LIVE: Funeral For A Friend @ The Sugarmill, Stoke-on-Trent (28/03/2011)

Date: March 28th, 2011
Venue: The Sugarmill, Stoke-on-Trent
Support: Tiger Please, Rise To Remain


It’s safe to say that over the past few years, things for Welsh post-hardcore outfit Funeral For A Friend haven’t been too great. Alongside two consecutive albums that alienated a lot of their original fanbase with their more ‘mature’ style, the depature of two key members wasn’t a great help either. However, equipped with new member Richard Boucher and brand new record ‘Welcome Home Armageddon’, FFAF are hoping to revitalise themselves with a new lease of life.
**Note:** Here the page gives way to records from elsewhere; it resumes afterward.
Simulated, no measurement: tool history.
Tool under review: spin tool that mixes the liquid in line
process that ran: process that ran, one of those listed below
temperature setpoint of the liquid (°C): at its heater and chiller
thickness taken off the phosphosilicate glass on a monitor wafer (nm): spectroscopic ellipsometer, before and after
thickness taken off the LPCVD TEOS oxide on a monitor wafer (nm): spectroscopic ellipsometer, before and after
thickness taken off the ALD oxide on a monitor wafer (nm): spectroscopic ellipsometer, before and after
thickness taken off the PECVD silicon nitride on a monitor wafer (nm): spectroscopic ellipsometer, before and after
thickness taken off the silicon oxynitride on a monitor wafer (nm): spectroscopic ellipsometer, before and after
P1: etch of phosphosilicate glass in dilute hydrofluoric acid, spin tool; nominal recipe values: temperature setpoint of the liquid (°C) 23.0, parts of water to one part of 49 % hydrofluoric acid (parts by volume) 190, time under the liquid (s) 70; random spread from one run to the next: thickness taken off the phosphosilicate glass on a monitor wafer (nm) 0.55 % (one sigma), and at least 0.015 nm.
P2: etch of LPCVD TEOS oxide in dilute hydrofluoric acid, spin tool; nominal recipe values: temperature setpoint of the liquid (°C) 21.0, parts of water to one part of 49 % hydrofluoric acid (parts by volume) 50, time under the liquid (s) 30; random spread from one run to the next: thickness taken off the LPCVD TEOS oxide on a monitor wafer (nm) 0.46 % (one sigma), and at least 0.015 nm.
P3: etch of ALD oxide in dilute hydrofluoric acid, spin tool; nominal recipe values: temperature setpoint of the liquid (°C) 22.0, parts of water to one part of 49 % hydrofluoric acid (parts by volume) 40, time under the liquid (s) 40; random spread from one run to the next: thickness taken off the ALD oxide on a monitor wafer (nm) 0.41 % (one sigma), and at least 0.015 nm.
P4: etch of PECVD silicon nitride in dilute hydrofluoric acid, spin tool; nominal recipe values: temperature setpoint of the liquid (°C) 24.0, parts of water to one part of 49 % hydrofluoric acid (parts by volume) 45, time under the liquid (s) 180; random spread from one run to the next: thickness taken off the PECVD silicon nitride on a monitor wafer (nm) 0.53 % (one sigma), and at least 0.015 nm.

All three bands on the bill don’t share the exact same sound and style as each other, and this can’t be more true than with openers Tiger Please (***). Resonating similarities to the likes of Kings Of Leon and a much rawer Arcade Fire, the Welsh outfit were a slow ease into the show for the crowd. Frontman Leon Stanford has a great fire and rasp to his voice through songs such as ‘Autumn Came The Fall’, so much so it’d even put Tony The Tiger to shame.

Rise To Remain (****) on the other hand sound like a pack of tigers, most notably with the intense drum pummeling of Pat Lundy and the ever energetic vocalist Austin Dickinson. New track ‘The Serpent’ and the more familiar ‘Bridges Will Burn’ are punishing and intense in a live setting, and show the very early stages of a band that could become the next Trivium or Bullet For My Valentine come the release of their debut album later in the year.

A barrage of cheers and screams flood the room when Funeral For A Friend (*****) take to the stage, and right from the intro riff of set opener ‘Roses For The Dead’ the crowd goes completely insane. The insanity only ensues further, with a set avoiding albums ‘Memory & Humanity’ and ‘Tales Don’t Tell Themselves’ (aside from ‘Into Oblivion (Reunion)’) completely to maintain their rawest and arguably strongest songs intact. ‘Monsters’ and ‘Juneau’ bring some of the biggest sing along highlights of the night, but neither compare to the collective embrace through ‘History’, showing through both audience dedication, and when combined with the final thrilling moments of closer ‘Escape Artists Never Die’, also a band who are far from gone just yet.